Women and The Vision Thing
The old proverb about there being more than one way to skin a cat came into sharp focus recently as I observed my three year old daughter’s response to a hungry, bad-tempered troll lurking under a climbing frame at the park. The troll was me. I yelled that I wasn’t going to let her cross my bridge and if she did, I’d eat her up if one big gollop. Clever little Artemis decided to offer me some chicken and strawberries which I accepted and then couldn’t be nearly so grumpy. She asked if she could cross and I found I had softened and let her pass. And the so the game repeated with different food offerings and safe passage each time.
Rewind two years earlier to when my son was the same age and his approach was completely different. His instinct was to do battle and beat the troll. It never occurred to him to step into the great big smelly troll-shoes and try to satisfy his needs. My daughter, it seems, is higher on the EQ scale and has the ‘rule of reciprocity’ practised to a tee. These things will serve her well. Indeed collaboration is the key to many a success in personal and professional pursuits.
But here’s the thing – and by curious coincidence a journalist from the Daily Mail has just called to ask me to comment in a similar vein – always being seen to take the collaborative approach may dent our careers.
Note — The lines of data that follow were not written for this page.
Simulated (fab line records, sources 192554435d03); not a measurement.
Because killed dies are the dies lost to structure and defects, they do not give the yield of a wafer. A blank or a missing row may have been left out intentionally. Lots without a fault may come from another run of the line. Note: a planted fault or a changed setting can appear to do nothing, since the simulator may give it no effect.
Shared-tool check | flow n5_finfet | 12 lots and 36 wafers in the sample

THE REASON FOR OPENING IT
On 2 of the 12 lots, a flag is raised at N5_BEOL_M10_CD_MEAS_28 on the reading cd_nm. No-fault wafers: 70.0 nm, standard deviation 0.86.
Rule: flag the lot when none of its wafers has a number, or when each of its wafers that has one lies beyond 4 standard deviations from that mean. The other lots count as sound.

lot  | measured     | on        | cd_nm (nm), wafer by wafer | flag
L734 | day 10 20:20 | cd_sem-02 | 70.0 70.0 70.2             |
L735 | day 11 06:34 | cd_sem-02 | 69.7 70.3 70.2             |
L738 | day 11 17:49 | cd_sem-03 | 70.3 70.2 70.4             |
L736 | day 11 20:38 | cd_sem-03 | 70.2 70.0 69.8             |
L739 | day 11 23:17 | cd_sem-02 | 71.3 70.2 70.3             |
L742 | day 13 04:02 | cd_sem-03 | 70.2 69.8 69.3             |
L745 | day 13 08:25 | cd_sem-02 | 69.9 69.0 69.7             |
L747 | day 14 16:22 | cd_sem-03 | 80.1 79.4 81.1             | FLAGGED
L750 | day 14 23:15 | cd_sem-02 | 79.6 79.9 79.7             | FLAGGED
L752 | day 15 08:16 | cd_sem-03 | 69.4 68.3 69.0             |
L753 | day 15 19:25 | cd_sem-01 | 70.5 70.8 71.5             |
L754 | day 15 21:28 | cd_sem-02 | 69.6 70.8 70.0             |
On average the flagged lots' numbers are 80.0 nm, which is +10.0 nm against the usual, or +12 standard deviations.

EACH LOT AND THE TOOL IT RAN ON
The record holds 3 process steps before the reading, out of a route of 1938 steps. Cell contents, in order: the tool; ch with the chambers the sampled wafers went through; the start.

I read a paper in the Harvard Business Review recently called “Women and the vision thing” which asserts that women are still in a minority in the upper echelons of business because of their perceived lack of vision. Researchers Ibarra and Obodaru analysed the responses of over 22,000 evaluations of nearly 3000 executives enrolled in courses at the Parisian management institute, Insead to get to the vision conclusion. What’s really interesting is that “envisioning” was the only leadership dimension that male respondents rated lower for female leaders than male leaders (women evaluators believed the women execs were better equipped than the male execs on this dimension). What’s really galling is that for seven of the other nine leadership dimensions both male and female respondents rated women more highly than men. And yet we live in a world dominated by male leadership. I shan’t put an exclamation mark there, it’s too serious a matter for that. I continue to feel choked every time I read a paper like it.
Back to collaboration. The Harvard paper offers three explanations for women’s low visioning scores, one of which is women developing corporate visions with their teams and not being credited with having created it. Whether a women creates a vision by herself or with a team is irrelevant, the point is women can do this, do do this and I’m sure there’s a paper out there that shows women are equal or may be superior in producing high level strategies that prove fruitful for their organisations.
So what’s my point? Collaboration is usually a winning strategy in life, but sometimes we need to demonstrate to others our individual contribution to a task/cause/project, in order to fuel our success. “We” is a great word but sometimes it needs to be “I.”
I’ll leave you to think about what that means in your life.